You're splitting hairs and ignoring ZCash. The point is that other cryptocurrencies are better implementations of a blockchain than Bitcoin, even with regards to the block size.

1 comments

The market will, and has decided that what you're claiming is wrong. The point that other cryptocurrencies are better implementations is moot, bitcoin is 8 years old and still working very well.

I'm not saying Bitcoin is perfect and complete, it does need to scale, but to claim it has failed is ridiculous. Bitcoin development (or developers) will not implement something that isn't vigorously tested and could jeopardize the network. It isn't as simple as change 1mb to 8mb. If you can provide a technical case for why its so simple or that its safe to do so please post below! I'd be happy to review.

>The market will, and has decided that what you're claiming is wrong.

Here's the podcast where the bitcoin "market" fails NPR in just the first few minutes: http://www.npr.org/sections/money/2016/06/29/484029238/episo...

I said bitcoin has failed to scale because the miners who have consensus control won't accept any of the forks to increase blocksize. Bitcoin hasn't failed once, twice, but five times now with BIP 100, 101, 102, 103, and 109.

If you think existence is proof of success, then I have some very successful beanie babies to sell you.

> Here's the podcast where the bitcoin "market" fails NPR in just the first few minutes: http://www.npr.org/sections/money/2016/06/29/484029238/episo....

The "market" didn't fail NPR, a single transaction took longer than expected due to the transaction fee being too low at the time being sent. That's how markets work, and it's OK if you don't understand markets, but don't run around claiming that something has failed because you haven't taken the time to learn.

> I said bitcoin has failed to scale because the miners who have consensus control won't accept any of the forks to increase blocksize. Bitcoin hasn't failed once, twice, but five times now with BIP 100, 101, 102, 103, and 109.

That's not "failing to scale" because you don't know the end result. If bitcoin implemented those bip's and failed as a network it also "failed to scale" but even more it now failed as entirely.

> If you think existence is proof of success, then I have some very successful beanie babies to sell you.

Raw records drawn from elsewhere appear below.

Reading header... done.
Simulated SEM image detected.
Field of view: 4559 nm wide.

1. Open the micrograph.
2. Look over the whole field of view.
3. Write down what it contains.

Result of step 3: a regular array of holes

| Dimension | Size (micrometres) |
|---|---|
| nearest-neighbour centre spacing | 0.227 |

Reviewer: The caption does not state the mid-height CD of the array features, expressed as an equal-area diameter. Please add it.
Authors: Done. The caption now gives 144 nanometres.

Show me the current market for beanie babies, and I'll show you bitcoin's CURRENT tx volume, price increase over time, and market cap. It's not existence as proof, it was to show you that one needs patience. Bitcoin's utility is increasing. These other projects have 0 utility. If you disagree please show me anytime other blockchain projects real utility, that's not speculative.

Payment systems aren't successful by failing transactions. That's definitively not working, no matter how you spin it.

The end result of not accepting BIP is failing transactions. We know this, because it even happened to NPR. Who are you really trying to convince here?

You're also confusing asset value with success for a currency, even as we're entering a Bitcoin bubble from the Yuan crash. Show me a successful developed currency that has the same volatility of bitcoin.

It's too bad the NPR didn't provide a tx id so we could see the issue, we just have to take their word for it? I think it's a terrible example with no evidence. It makes for a very weak argument.

Not accepting BIPs and failing transactions aren't mutually exclusive, you can't assert that something that hasn't happened caused something else.

I'm not trying to convice anyone of anything, just point out how wrong you are so that others don't take your FUD as fact.

And no, we were comparing markets, bitcoin and your beanie baby example. Never did i say bitcoin is a successful developed currency. Keep trying though.

I think at this point, by questioning whether or not NPR is lying about Bitcoin, you're demonstrating confirmation bias. A better question would be: How much do you personally have invested into Bitcoin that relies on it's success?